Just more food for thought. I like buying local when I can, but have no issues buying fair trade coffees, or other products that may help emerging economies.

2009 Jul 23
I like CBC for its wine reviews, easy listening programs, its un-wavaring promotion (until the cocaine incident) of the Barenaked Ladies (go Canada?), etc.

about this article: couldn't they have at least asked someone like David Suzuki to proof-read it before it went to press? I'm no ecologist or environmental studies major, but i'm scratching my head at things like this:

"When you're that efficient you can invest in better handling and storage," he says. "The environmental impact of transportation isn't very significant."

Connecting sentences (ideas?), anyone?

2009 Jul 24
I actually am an ecologist and I can certainly see the validity of some of the original article, even if the journalism has a few slip-ups. It is true that in terms of traditional agro-buisness, california is far more productive in terms of oil used for cultivation vs yield. One of the hidden elements there is that in at least some of those locations, I doubt he is accounding for the costs of irrigation nor the inherent problems with agribuisness models. When you get down to it, they are saying "a greenhouse tomato from Ottawa is more environmentally harmful then one grown in California" which is fairly reasonable as a statement so long as the numbers agree with the statement.

I will gladly explain any of the particular elements of the article if anyone has questions or confusion.

2009 Jul 24
I normally buy local, e.g. farmer's market, butcher with local sources because the food is generally:

1) Better tasting, some exceptions obviously
2) Hormone free, antibiotic free, pesticide free etc., which is *probably* better for you.

2009 Jul 24
I like to know who is producing my food, because it is far easier for me to know how it is produced.

Also as I just mentioned in another thread, 50 years from now transporting food great distances may not be feasible just like it was not 70 years ago.

Peak oil ...

2009 Jul 24
""a greenhouse tomato from Ottawa is more environmentally harmful then one grown in California" which is fairly reasonable as a statement so long as the numbers agree with the statement."

Jagash - Interesting... I would think that a place like SunTech - SunTech Greenhouses would be less costly overall than shipping me hot-house tomatoes from far off California. The basic costs would probably be similiar (plants, irrigation, packing materials). The differences I suppose would be the costs for labour (Canadian manpower being more expensive than American), heat (although Suntech uses some sort of heat recovery system) and transportation / distribution. Obviously a tomato coming to me from California is going to have a lot of costs associated with getting it to my table from the Hot-House by truck across the border, and then to a distribution centre, and then more trucking. Thinking that said tomatoe will have made their way from California to TO, and then to Ottawa, and then to my local store. Whereas a Suntech tomato would just have a trip to the local distribution centre and then to my store.

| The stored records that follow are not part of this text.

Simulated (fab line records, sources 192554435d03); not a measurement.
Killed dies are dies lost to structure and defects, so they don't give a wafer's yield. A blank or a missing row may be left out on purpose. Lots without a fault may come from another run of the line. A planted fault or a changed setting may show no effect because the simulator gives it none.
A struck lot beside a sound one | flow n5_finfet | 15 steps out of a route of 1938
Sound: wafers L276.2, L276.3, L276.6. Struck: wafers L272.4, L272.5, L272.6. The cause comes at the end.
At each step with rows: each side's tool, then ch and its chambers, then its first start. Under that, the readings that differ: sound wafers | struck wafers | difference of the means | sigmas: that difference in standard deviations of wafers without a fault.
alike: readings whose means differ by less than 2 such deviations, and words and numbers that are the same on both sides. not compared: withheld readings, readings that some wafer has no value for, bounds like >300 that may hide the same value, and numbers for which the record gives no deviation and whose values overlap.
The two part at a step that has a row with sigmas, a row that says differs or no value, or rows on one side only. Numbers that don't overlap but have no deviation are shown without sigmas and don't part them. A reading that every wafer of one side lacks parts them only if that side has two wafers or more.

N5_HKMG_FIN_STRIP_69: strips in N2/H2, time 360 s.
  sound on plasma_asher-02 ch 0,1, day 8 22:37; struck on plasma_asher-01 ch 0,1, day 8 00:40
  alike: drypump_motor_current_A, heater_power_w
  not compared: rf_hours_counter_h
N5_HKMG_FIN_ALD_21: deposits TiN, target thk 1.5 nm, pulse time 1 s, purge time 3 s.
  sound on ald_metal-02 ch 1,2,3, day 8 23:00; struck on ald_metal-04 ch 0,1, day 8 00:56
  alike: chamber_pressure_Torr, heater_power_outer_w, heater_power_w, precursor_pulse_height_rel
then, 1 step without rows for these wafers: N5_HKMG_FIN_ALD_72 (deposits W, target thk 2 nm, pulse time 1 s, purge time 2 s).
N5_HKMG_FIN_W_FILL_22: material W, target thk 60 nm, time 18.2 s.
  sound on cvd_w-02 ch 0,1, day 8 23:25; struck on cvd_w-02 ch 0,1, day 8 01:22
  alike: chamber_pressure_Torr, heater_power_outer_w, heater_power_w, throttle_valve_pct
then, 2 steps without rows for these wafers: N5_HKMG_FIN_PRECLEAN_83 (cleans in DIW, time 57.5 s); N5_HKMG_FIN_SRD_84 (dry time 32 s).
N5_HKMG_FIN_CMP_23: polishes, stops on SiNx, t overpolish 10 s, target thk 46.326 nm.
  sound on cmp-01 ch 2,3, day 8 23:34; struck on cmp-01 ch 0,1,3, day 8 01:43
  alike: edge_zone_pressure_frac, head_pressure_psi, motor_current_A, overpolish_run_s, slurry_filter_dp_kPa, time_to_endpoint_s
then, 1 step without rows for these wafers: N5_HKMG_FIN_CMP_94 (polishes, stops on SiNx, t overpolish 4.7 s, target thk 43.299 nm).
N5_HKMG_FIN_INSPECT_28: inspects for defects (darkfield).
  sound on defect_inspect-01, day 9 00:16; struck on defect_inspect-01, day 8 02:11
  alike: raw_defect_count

Of course I would think I would much prefer the local tomato, because not only is it local and thereby reaches my table sooner and with better quality, but it has been given time to ripen naturally right on the vine, as opposed to being picked early, and ripening enroute (not to mention if it has been "treated" in anyway to preserve it longer for the travel etc. before it gets to my table).

The downside... is that just like with Farmers' Markets there is a price for this... local veggies generally tend to cost more than those that are mass-produced and shipped in. But knowing that the local ones tend to be fresher and less "treated" then I am prepared to pay that difference.

In the case of local hot-houses, I'm wondering if the mass-produced far-off corporations really have any credibility with this quoted statement... maybe the BIG mass producers are trying to scare off local competition?

2009 Jul 24
California for example has a number of advantages that we do not. Firstly, the natural growing seasons are _significantly_ longer in California, without the aid of greenhouses. In addition to the differences in heat, there is also far more sunlight which means that photosynthesis is far more efficient. Accordingly, the produce grows faster/larger. The essential principle is that you can get less mass of tomato out of a square meter of Ottawa farmland then you can out of a square meter of Californian. If you need 20% more land for the same amount of product for example, that means that your inputs in terms of fossil fuels will be 20% more on average. The researcher was saying that said hypthetical 20% increase was a larger amount of CO2 emissions then the additional emissions caused by transporting from California.

Transportation is also relevant, cheifly in terms of scale. On of the large mono-culture agri-buisnesses will be able to send in bulk to single distribution centres with the maximum efficiency in transportation. If you have dozens of different smaller producers, the distribution costs go up slightly.

The big mass producers don't need to try to falsify science, they already have a price advantage due to economies of scale and gmo foods. The science/economics there in the article seem legit to my eyes though it is important to understand that it is a rather limited statement being made. Certain crops, not adapted to local conditions, are less efficient in growing and therefore have a proportionatly larger CO2 footprint which may often be greater then the transportation emissions. Nothing more and nothing less then that.

Local foods are still supporting local jobs, are more likely to be sustainable, are more likely to be lower in pesticides, are not gmo products (though that is a far more complex topic), and are faster from farm to plate. It's just that some fruits and vegetables have higher emissions when grown here relatively.

2009 Jul 24
hi Jagash, i knew (from your profile and previous mentions, i think?) that you're an ecologist, and respectfully defer (and am receptive) to your expertise on all of this.

My initial response to the (substance of the) article itself was sort of "ho hum ... AND?"

The idea that tomatoes grown locally *may* carry a higher environmental footprint than ones grown in California seems not too profound or unexpected, and so i appreciate your own additional commentary / interpretation to help flesh out the dynamics and the limitations of the findings.

2009 Aug 30
www.slate.com did an analysis of it and the energy for transportation is very small compared to the energy for agriculture, especially if you consider foods like beef. I like mangoes and I like sushi, neither would be available without globalization and efficient transportation. But I love gardening too and grow a lot of my own food, especially vegetables and fruits that don't transport or handle well and are therefore not sold commercially.

Did you know a vegan driving a hummer has a smaller carbon footprint than a meat eater driving a prius?

I recently read an article in Time about Obama's Nobel Prize Winning Energy Czar. In the article it mentioned that if we all switched to white roof houses (or I guess a white or reflective covering would do as well) it would be the equivalent energy saving as taking every car off the roads for 11 years!


2009 Aug 30
It depends on where you source your meat, too : Grass fed vs grain fed. Search for my Diet for a Small Planet thread. Grain fed beef has something like 5x the carbon footprint of grass fed.